The Desert Cahuilla would make seasonal trips to the Santa Rosa Mountains to visit their brothers the Mountain Cahuilla. It was a Cahuilla custom never to visit someone empty-handed. Desert Cahuilla woman would take mesquite meal, powder and cakes. Oh how the Mountain Cahuilla would love this because they didn't have mesquite trees. When the Mountain Cahuilla would visit the desert to attend ceremonies, they too would bring special gifts such as roasted agave and piñon nuts. During these seasonal visits up the mountain the Desert Cahuilla would spend up to two weeks. While the women gathered plant foods, the men would take advantage of the time and hunt deer. When it was time to return home both the dried meat and gathered plant food would be carried down the mountain in large burden baskets.
The Cahuilla women were experts in making baskets called a "nèat." The baskets made were especially fine. They were made of grass and were either twined or coiled. The colors that were chosen to decorate the baskets included dark yellow, rich red, white and black. The particular designs were selected to represent the world in which the Cahuilla People lived. They would include flowers, eagles, lightning and whirlwinds. In early times the baskets were put to multiple uses. They were used for storing, sifting and carrying food, carrying babies, roasting seeds and even cooking. Cahuilla women could weave a basket so tight it could be used to carry water. When used for cooking the baskets were filled with water and hot rocks were placed in the basket to bring the water to boil.
With the Europeans came metal. The Cahuilla People were soon exposed to such items as metal pots and pans, kettles, buckets and cans. There became less and less need for the Cahuilla basket and many women stopped making them. However, when more and more people started moving to the Coachella Valley, art collectors who valued the art and skill that went in to making a traditional Cahuilla basket, soon created a demand for them. Cahuilla women began once again to make them. This was good for the Cahuilla women as the demand provided a source of income that could be used in the new cash economy to purchase such commodities as sugar, coffee, cloth and other necessities.
What started out as an art created out of necessity, soon evolved into a form of expression. Cahuilla women would express themselves by the baskets they made. Each would create baskets that expressed both their skill and personality. The baskets that were created reflected the artist's creativity, imagination, design and organizational skills and, perhaps most of all, their patience.
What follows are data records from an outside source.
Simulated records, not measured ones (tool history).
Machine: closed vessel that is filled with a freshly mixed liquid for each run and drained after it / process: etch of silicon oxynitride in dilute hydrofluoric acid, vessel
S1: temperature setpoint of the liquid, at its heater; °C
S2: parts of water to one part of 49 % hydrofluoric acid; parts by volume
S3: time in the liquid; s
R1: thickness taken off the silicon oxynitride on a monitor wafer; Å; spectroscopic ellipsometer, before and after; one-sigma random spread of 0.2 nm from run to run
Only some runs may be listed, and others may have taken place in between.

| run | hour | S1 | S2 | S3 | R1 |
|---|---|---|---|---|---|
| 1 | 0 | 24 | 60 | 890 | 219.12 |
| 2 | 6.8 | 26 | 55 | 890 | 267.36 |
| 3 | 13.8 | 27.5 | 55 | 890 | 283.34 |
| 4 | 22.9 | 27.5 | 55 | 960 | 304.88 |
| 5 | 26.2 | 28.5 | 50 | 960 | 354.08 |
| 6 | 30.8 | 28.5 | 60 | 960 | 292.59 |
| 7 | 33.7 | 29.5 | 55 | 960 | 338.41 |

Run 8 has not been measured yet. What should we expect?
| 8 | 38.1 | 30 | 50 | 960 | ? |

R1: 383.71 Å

For the Cahuilla People, living in a hot and dry desert environment, water has always been considered a precious natural resource essential for survival. Cahuilla villages were often located near a reliable water source such as a creek, a spring or hand-dug well. In the early years the Cahuilla were blessed with an underground aquifer that flourished with clean and pure water. So plentiful was the water that in some places artesian wells would form where the water would rise up to the surface without the need of pumping. The Desert Cahuilla were one of the few American Indian tribes to dig their own water wells. A few of these ancient wells still exist in the desert floor today. The Cahuilla called these wells "temakawomal" or "earth olla." These hand-dug wells descended in a series of stair-steps down into the earth. The wells were dug gradually as the water table lowered. Paths were dug deeper and deeper to maintain access to the water. This practice also provided animals with access to water to drink, thus assuring their continued presence.